I have so many questions these days and not enough answers. First, a disclaimer: We are living through times where many groups are rising up and demanding equal participation, pay, influence and overall control of their destinies. I welcome this and highly encourage it. I do, however, believe we need to do some level setting and collectively need to find a way to create safe spaces from which open and free dialogue can occur without completely demonizing and stirring outright condemnation. It is in this spirit that I, a black man in his early 40s, will attempt to wade into the waters of the #metoo movement and pay disparity, while trying my best not to “mansplain” and trip over my tongue. May the Lord be with me.
First and foremost, I do not believe all women are the same. I also believe the experiences of one classification of women will not be shared by any or all other classifications. So many statistics bear this out and I don’t have the time to breakdown each. But, we need to acknowledge this and not paint with such broad strokes.
There are a few facts, though, that are worth diving into. These facts include women graduating from college at a higher rate than men, starting more businesses than men and while representation at the top of a typical Fortune 100 company isn’t anywhere as good as it should be, more and more women do occupy middle management positions. It is this last fact where my experiences tell me that you will find much of the hiring and negotiations occurring, and it is also here where I find more women occupying these positions than men.
To share, in my experience, I have worked for four companies since I graduated college almost 20 years ago, and at each of these companies I negotiated my salary with a woman. So why are women still paid less than men if this is true for others?
I happen to know many professional women, so in preparation for this article, I asked 10 of them if this was true for them as well. While each of them has not negotiated 100 percent of their salaries with women, they all agreed the majority was with women. So why is there such a large disparity in pay?
The next logical question I asked is how women negotiate their salaries versus how men negotiate their salaries? Again, I do not believe every woman will have this problem, but I have to say some of the responses I received when I asked how a woman approached an interview and/or a negotiation outright upset me.
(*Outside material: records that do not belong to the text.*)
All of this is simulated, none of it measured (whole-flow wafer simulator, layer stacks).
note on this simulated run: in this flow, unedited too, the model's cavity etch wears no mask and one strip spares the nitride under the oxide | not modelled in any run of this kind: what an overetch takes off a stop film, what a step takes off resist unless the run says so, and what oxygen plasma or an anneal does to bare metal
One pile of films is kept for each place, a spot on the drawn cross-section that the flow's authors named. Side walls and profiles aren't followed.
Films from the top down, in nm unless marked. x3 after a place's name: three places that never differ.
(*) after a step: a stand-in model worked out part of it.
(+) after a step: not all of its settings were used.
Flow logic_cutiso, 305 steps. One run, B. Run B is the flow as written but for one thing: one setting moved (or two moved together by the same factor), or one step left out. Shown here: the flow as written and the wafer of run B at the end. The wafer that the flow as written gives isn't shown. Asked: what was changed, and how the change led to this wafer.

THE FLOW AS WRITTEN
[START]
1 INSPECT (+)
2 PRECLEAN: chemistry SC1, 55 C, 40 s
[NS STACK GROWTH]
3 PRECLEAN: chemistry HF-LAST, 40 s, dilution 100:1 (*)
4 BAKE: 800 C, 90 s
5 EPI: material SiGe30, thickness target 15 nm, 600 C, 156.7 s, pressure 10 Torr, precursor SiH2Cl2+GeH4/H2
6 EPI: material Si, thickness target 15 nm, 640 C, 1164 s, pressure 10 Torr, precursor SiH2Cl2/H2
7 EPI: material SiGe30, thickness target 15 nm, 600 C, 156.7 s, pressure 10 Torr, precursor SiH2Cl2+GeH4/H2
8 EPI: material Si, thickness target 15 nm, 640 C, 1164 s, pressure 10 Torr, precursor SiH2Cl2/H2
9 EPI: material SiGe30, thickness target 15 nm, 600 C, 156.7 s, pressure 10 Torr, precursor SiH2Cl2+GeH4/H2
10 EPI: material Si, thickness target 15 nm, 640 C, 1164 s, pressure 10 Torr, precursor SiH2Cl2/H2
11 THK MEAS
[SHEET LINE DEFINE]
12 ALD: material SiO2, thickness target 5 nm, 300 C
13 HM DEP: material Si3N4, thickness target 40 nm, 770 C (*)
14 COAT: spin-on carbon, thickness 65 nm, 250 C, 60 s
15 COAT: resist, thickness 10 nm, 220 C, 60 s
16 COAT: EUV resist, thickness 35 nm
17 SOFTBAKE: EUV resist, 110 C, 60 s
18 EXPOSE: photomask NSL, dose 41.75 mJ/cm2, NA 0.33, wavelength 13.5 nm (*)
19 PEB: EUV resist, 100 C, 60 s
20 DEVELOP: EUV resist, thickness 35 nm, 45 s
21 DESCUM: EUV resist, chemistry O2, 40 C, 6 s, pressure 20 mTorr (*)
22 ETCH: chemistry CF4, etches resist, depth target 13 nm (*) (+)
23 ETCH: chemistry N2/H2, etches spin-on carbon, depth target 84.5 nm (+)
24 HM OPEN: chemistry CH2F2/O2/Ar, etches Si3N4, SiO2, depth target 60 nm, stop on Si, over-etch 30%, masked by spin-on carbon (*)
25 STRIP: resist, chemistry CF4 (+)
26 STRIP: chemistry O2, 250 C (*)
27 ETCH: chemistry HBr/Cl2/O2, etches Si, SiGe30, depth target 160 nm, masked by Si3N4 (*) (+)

From the outside looking in, it appears many women do not fight hard enough for the larger number, nor do they appear to carry their self-confidence with them into these meetings. Ladies, it is fair to say that no company in the world is going to go out of their way to pay any employee as much as possible. It is that person’s job to fight and advocate for that wage. If you’re smart, ambitious and motivated, you really need to rock that and let it shine! This is not the time to be meek and mild, nor is it the time to be unyielding. Accepting whatever is offered to you just to accept it and get along is almost always going to lead you to the short end of the stick.
Be willing to walk away, or, at the very least, push for a higher number and have a good idea of how much you can push the envelope so you can get as much as humanly possible. Then, once you have the job and you are able to show your worth, how often do you ask for a raise? Do you ask for a raise or expect to be recognized or somehow be given the same raise by management with little to no conversation? Again, from my perspective, you must be your own advocate and fight for that raise and promotion.
My next question is a little stickier. Do women truly have each other’s backs? I mean really? Now, if you are on the opposite end of the table and it is your job to both recruit this woman while also maintaining the best interest of the company, just how low are you going to push the number you are bringing to that woman? I don’t have that answer, but it’s a question many need to think about.
Men, we, too, play a major role in all of this as well. Many of us have acted rather despicably and/or, at the very least, have not always been the gentlemen we should be. Clearly this is not acceptable and we must do better. I have heard every excuse from, “This was the culture when I got here,” “Some have said yes, so why not try again,” “It’s just playful banter,” and the really ignorant response of “Oh, well.” None of this is fresh, sexy or cool, yet it persists.
Ladies, you are not wrong or crazy. Keep fighting the good fight and as you ascend, be sure to change the culture. Men, we must also be ambassadors of change to help further this process along. As a nation, it does not help anyone to hold anyone down or back. We have large problems before us and it will take all of us to solve them. Much of this seems to be missing from most of the dialogue I am hearing on the news and reading in similar articles attempting to discuss these issues.
I believe Dave Chappelle made a very good point in this regard. In his latest Netflix stand up, Chappelle noted that we have to find a way to incorporate men into this conversation if we want a lasting change. You are our mothers, wives, sisters, daughters and friends. There is a common ground somewhere on which we can land, but we have to talk about it together. This starts at home with the parents of young boys. My wife and I are included in this as the parents of a 4-year-old boy, but this conversation also continues through every single step leading to C-suite advances. None of this is easy, fun or exciting but it must occur if we are going to reach any form of utopia. I remain cautiously and naively optimistic. I sincerely hope you are as well.
I’m sure I may have said something that will rub someone the wrong way. That is always going to be the case because we are all so different and from such a wide array of backgrounds. We can disagree civilly; without yelling or talking over each other. I am certain a common ground can be found, and if not, I am also sure we will learn a lot about each in the process; that too will have an impact. So I will ask again…Can we rap for sec?